Danone activates consumers

The foodco has launched a national campaign for its Activia brand of yogurt, urging consumers to vote on whether they buy it for taste or health benefits.

After several years of bellies happily dancing to the benefits of Activia yogurt in TV commercials, the Danone brand has launched a campaign to ask consumers, essentially, if it worked: do they buy Activia for its touted benefits or its taste?

The great Activia National Debate launched this Monday, with in-store promotion, TV ads, a national tour and a campaign makeover of its website this week. With overall campaign concept by Montreal’s Harry and Co., creative by Y&R, media by MPG and experiential by Celsius Communication and Nomad Logic (both of Montreal), the campaign is a 360-degree effort to engage consumers with the top-selling yogurt brand.

The hub of the bilingual campaign is the website, Activia.ca, where consumers are prompted to vote for their preference (taste vs. benefits) for the chance to win coupons and a grand prize of free product for a year. There is also a game testing consumers’ memory of the television commercial, and a video player to watch the commercial on. It is accompanied by, as mentioned, a television campaign and in-store promotion with POS featuring one of two men or two women and a statement on which attribute they prefer. The POS display features flashing lights to attract attention and the yogurt packaging also features campaign logos.

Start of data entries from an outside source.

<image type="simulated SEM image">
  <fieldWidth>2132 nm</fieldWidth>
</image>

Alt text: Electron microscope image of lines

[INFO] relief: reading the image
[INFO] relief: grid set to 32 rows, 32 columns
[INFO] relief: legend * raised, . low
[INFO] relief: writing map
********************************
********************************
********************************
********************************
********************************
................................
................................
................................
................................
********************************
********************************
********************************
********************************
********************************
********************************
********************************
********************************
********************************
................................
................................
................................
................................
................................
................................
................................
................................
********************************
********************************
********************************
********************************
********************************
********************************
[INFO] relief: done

Additionally, the Activia National Debate is on the road with a national tour of grocery stores and Walmarts across Canada. Shoppers will be offered full-sized samples of Activia – as opposed to a taste sample – and will be asked to vote via a hand-held device that will compile votes and add them to the website daily. The goal is not only to garner votes, but to build an email database that can be used to follow up with voters via personalized email, says Alain Tadros, president, Harry and Co.

Tadros said that the campaign dovetails nicely with the Activia ’14-day challenge’ campaign that has been running for several years now. That campaign focused on the health benefits, but research indicated consumers equally buy it for the taste, so Harry and Co. decided to put it to a public vote.

The Activia National Debate concept has also been picked up in Argentina and is being considered for other international markets as well. It runs through the summer in Canada and will be followed up with a post-vote campaign to annouce which attribute ‘won.’